Story and Photos by MSgt. Laurie Scott
The "Costa Bravan" infantrymen waited in their pre-assault positions under cover of a triple-canopied Panamanian jungle. Final orders from their commander would come at any moment.
Key Costa Bravan terrain and facilities had been seized by the army of neighboring "Cologa." The mission facing Costa Brava's forces was formidable. They would have to destroy the enemy's fortified bunker at the top of a steep hill. But to get there they'd have to negotiate densely vegetated, vertical terrain booby-trapped with land mines. Then they'd have to penetrate a barrier of concertina wire while under enemy fire.
Soldiers from the 10th Mountain Division at Fort Drum, N.Y., and the Belize Defense Forces were the players in this field training exercise. It was the culmination of three weeks of training at U.S. Army, South's Jungle Operations Training Center at Fort Sherman, Panama.

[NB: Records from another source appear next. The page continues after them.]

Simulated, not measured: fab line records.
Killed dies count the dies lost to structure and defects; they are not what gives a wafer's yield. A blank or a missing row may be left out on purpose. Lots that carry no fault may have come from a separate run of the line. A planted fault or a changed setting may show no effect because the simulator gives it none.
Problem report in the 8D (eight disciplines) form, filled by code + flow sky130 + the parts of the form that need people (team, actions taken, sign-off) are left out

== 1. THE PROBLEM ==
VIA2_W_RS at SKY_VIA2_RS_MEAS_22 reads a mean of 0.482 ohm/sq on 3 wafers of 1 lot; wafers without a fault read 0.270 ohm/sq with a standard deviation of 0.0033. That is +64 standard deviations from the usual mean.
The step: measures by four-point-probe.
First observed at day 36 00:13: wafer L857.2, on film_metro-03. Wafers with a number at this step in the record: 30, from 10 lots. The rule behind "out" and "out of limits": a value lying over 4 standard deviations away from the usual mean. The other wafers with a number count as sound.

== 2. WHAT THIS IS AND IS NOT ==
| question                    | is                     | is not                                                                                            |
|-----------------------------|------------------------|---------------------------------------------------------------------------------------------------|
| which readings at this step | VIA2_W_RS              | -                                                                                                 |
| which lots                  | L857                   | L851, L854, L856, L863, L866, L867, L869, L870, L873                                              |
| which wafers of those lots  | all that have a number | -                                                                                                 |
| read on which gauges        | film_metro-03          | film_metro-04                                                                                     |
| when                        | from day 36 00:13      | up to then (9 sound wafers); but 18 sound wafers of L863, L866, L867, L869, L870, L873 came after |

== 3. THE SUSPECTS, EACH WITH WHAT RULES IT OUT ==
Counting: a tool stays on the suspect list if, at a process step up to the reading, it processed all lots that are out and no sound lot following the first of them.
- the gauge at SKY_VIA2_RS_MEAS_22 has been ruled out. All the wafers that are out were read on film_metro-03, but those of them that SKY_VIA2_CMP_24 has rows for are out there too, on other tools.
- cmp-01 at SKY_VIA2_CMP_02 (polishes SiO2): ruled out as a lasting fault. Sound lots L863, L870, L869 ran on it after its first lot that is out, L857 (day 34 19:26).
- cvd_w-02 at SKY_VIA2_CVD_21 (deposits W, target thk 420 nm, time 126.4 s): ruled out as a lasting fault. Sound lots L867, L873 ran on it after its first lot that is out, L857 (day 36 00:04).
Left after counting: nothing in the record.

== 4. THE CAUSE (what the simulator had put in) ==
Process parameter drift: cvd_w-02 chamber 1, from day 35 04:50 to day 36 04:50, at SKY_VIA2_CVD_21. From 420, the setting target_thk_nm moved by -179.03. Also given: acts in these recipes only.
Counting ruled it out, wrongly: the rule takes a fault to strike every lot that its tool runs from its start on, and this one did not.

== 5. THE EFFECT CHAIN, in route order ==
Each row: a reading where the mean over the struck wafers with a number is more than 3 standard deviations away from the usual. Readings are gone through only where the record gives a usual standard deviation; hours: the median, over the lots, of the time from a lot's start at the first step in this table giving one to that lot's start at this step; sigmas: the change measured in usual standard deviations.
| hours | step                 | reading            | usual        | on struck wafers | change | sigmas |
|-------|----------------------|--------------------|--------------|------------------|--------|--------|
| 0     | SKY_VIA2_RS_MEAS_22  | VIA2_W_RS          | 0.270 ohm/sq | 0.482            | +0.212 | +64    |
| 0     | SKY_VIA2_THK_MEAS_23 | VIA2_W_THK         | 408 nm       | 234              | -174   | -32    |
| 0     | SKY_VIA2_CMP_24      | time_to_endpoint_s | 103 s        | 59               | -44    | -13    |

The Costa Bravan forces were flown to the jungle by helicopter on day one of the exercise. "Intelligence sources identified enemy locations and we began the operation with a night assault into three landing zones," said Capt. Benjamin Solum, commander of Company C, 1st Battalion, 87th Infantry. Earlier that morning his Costa Bravan unit infiltrated one of the enemy's company linkup points.
"So far, training has been intense," said 2nd Lt. Florencio Marin, a platoon leader in Co. F, 2nd Bn., of the Belize Defense Forces. Marin and the other Belizeans adapted to the jungle easily. "The jungle here is much the same as in Belize, except the terrain is tougher," Marin said. "The logistics the U.S. soldiers use are similar to ours in Belize but we have learned some new techniques we'll take back with us."
Less than a mile away at the "enemy" position, Sgt. Paul Heltzel, who'd left the cool temperatures of Fort Drum for the steamy Panamanian jungle, peered out from his fortified hilltop bunker. "I'm still adapting to the jungle and the heat," said the infantryman. He added that although they had conducted similar training at Fort Drum, the climate, terrain and training with the Belizeans made the difference. "We came in contact with the Belizeans during a recon. You have to shoot them from the side because they will rush you if you make contact head-on. It's a very effective tactic."
"We have this place pretty rigged up," Heltzel said. "We put the concertina wire up last night. The Costa Bravans don't have a chance."
The Costa Bravans' attack came just after sunup. They scaled the sides of the hill under cover of smoke and even managed to penetrate the concertina wire, but casualties were heavy and defeat was certain under the barrage of enemy fire unleashed from the hilltop.
According to Marin, the most important part of the exercise would be the after-action report in which the victors, the defeated, and even the casualties could give input about things done right and areas that needed improvement.